Paying attention to detail is always important when negotiating a new lease, but even more so given the current economic outlook. Inflation may have passed its peak and the pace of growth is expected to pick up by the end of next year according to the Reserve Bank. In the meantime, global growth is forecast to remain well below its historical average while Australia’s economic activity is set to remain subdued till December as the country grapples with higher interest rates, higher living costs and falls in household wealth.
For landlords and tenants, now is the time to ensure the terms of any new lease benefit both parties and that the tenant can meet their obligations, says founder of Rethink Investing Scott O’Neill Rethink Investing | Commercial Property Buyer's Agency Australia. “A well-crafted lease agreement sets the foundation for a mutually beneficial and successful landlord-tenant relationship,” Mr O’Neill said. “It establishes the rights, responsibilities and expectations of both parties and ensures a smooth and productive tenancy.”
Before doing anything however, the first rule was to conduct comprehensive market research, either yourself or with the aid of a commercial real estate professional. “Being fully across the facts, figures and local market analysis allows a landlord to determine competitive rental rates, evaluate demand and position a property attractively to potential tenants,” Mr O’Neill said.
After this step, Mr O’Neill has 5 top tips for negotiating leases with new tenants.
1. Evaluate your location
Compare the potential of your property to others in the local area and those in similar locations. “Evaluating the rental potential of a location will help to gauge the financial viability and profitability of your investment,” Mr O’Neill said. “For industrial properties, it would be beneficial to use a 5km radius for comparable properties. For retail however, this could be on the same street or streets with similar foot or road traffic, and you could expand your search to areas in other suburbs with similar attributes.”
2. Rental rates
Be up-to-date: examine a broad spread of rents currently being charged by other landlords and for which styles of properties. “It’s important to ensure rates are competitive with other properties in the area and that they’re in line with the current market,” Mr O’Neill said. “Being aware of market competitiveness can help avoid overpricing and potentially having trouble attracting tenants. As an investor, you should understand that even small variations in exposure or aspect can make a significant difference to the rental value you can charge per square meter.”
3. Lease terms
Talk to your tenant in depth. “It’s essential to consider the length of the lease and negotiate terms that align with your and the tenants’ business goals and growth projections,” Mr O’Neill said. Depending on a tenant’s situation, they may be better suited to a short-term lease that allows for more flexibility, whereas another style of business operator could be more inclined to take on a long-term lease that delivers them stability and cost predictability.”

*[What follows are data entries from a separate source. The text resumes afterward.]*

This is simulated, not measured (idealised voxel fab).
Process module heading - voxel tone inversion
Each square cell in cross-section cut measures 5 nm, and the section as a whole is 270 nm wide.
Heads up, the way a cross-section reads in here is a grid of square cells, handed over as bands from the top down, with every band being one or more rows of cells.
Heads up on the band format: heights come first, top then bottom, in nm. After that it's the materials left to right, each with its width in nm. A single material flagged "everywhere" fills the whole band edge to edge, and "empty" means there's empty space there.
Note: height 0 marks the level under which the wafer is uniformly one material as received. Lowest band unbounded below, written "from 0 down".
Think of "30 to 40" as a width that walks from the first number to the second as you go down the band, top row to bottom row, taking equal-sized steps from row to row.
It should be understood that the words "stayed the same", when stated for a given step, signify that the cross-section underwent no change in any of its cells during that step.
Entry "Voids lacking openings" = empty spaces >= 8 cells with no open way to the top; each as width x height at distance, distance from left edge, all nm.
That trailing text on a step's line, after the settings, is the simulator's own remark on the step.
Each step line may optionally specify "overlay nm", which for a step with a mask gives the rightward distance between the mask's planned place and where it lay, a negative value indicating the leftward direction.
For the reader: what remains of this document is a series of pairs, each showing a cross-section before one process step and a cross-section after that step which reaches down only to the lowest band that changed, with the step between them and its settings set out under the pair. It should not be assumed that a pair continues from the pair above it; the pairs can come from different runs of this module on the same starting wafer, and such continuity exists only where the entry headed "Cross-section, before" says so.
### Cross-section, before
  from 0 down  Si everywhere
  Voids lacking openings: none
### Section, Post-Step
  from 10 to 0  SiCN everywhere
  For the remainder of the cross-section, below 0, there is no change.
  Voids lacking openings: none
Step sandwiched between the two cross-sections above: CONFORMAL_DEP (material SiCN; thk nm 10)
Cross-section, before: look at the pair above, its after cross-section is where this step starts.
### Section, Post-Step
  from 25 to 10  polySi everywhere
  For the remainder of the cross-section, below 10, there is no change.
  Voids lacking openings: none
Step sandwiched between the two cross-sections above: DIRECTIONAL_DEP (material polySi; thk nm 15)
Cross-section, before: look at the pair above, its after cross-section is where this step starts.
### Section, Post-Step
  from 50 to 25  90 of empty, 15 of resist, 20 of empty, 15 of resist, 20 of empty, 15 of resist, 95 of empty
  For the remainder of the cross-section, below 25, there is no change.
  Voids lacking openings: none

Mr O’Neill also advised ensuring tenants were aware of any additional terms included in the lease. “For example, some leases include clauses that allow for higher rent increases after a certain period.”
4. Security deposit
Get off on the right foot by requesting a security deposit that is both reasonable and in line with the current market, Mr O’Neill advised.
“By asking for a reasonable security deposit, you can reduce your exposure to financial risks and increase your ability to recover losses,” Mr O’Neill said. “However, you must strike a balance between protecting your investment and maintaining potential tenants’ interests.”
5. Maintenance and additional costs
Given the tricky business conditions many operators will be experiencing, Mr O’Neill said it would be prudent to make sure a tenant was aware of their responsibilities in regard to necessary repairs and/or maintenance when negotiating the lease. “It is essential to have a clear and well-defined maintenance clause,” Mr O’Neill said. “This will ensure the property is properly maintained throughout the tenancy. Negotiating maintenance terms allows you to allocate specific maintenance obligations to the tenant.
“The best possible lease you can ask for is a ‘triple net lease’ where the tenant pays for 100 per cent of the outgoings, including rental management and your land tax.”